Replying to a comment on:

Middle-Aged White Woman (Free verse) by Dovina

Maybe it’s time. You look at me and see a symbol of conservative acts that hurt you. My kind abused your kind. Now with your freedom, your authority, your power, it’s time for retribution. Go ahead, ignore me, don’t hire me belittle me in your verse skip over me at your readings. My ancestors did it to your ancestors. You have the right. It’s a new experience for me, that’s all. Maybe it’s time.

zodiac 10-Apr-05/9:50 PM
I am openminded about the past. I don't think the past should have anything to do with the present situation - which, as I see it, is pretty much:

Black people still don't have freedom or equality of pay, opportunity, education, or power across the board. Sure, my greatgreatgreatgrandparents, had they been rich enough, would have enslaved yours, but also my grandparents are racist, belittle minorities, and deny them opportunities. My parents belittle minorities and deny them opportunities. And tons of people in my generation, myself probably no exception, continue the problem by often-unnoticeable actions.

What I was trying to point out is that Dovina's thinking (in the poem) that the problem's solved now, was solved years ago, and she had nothing to do with it is simply nuts. Who needs to go back even a generation to find crimes/persecution against black people? And at the very least, I'd say Dovina has very few black friends in the outside world.

Besides, what a preposterous suggestion - that one side's history of (and continuing) institutionalized oppression can be "balanced out" or "made up for" by black people whupping white ass for a while! If an intelligent black person's ever seriously considered it, I'm a stuck pig.

And besides, black people have been ignoring white people in their verse, culture, etc, from the beginning. Only a Eurocentrist in the extreme would even imagine she had a place in black verse to be belittled. (For Dovina: Disagree? Consider checking out Gullah culture, Hoodoo culture, Slave culture, Jack Tales, the Harlem Renaissance, jazz, and hip-hop, to name a very, very few.)
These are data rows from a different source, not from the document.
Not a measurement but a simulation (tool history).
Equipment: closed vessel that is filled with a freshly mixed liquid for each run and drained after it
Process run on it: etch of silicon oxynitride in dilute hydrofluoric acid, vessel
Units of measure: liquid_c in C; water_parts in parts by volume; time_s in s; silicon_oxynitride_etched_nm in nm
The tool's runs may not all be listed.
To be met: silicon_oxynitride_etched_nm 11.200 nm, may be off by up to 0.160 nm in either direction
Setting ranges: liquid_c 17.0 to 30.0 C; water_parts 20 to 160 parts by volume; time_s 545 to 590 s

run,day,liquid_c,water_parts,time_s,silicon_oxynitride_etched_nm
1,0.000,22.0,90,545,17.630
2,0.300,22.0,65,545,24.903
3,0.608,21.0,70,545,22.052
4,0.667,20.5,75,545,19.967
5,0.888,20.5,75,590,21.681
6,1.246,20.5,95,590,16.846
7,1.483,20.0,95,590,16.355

In short, I don't think you're going to give up your friendship with Dovina because of this poem, because I think you see, as I do, that Dovina doesn't really mean to be offensive; she just doesn't know very well what she's saying. That's all I'm trying to point out to her. Really, I've got no beef with Dovina except that she doesn't express herself very well. All things considered, her heart's pretty close to the right place.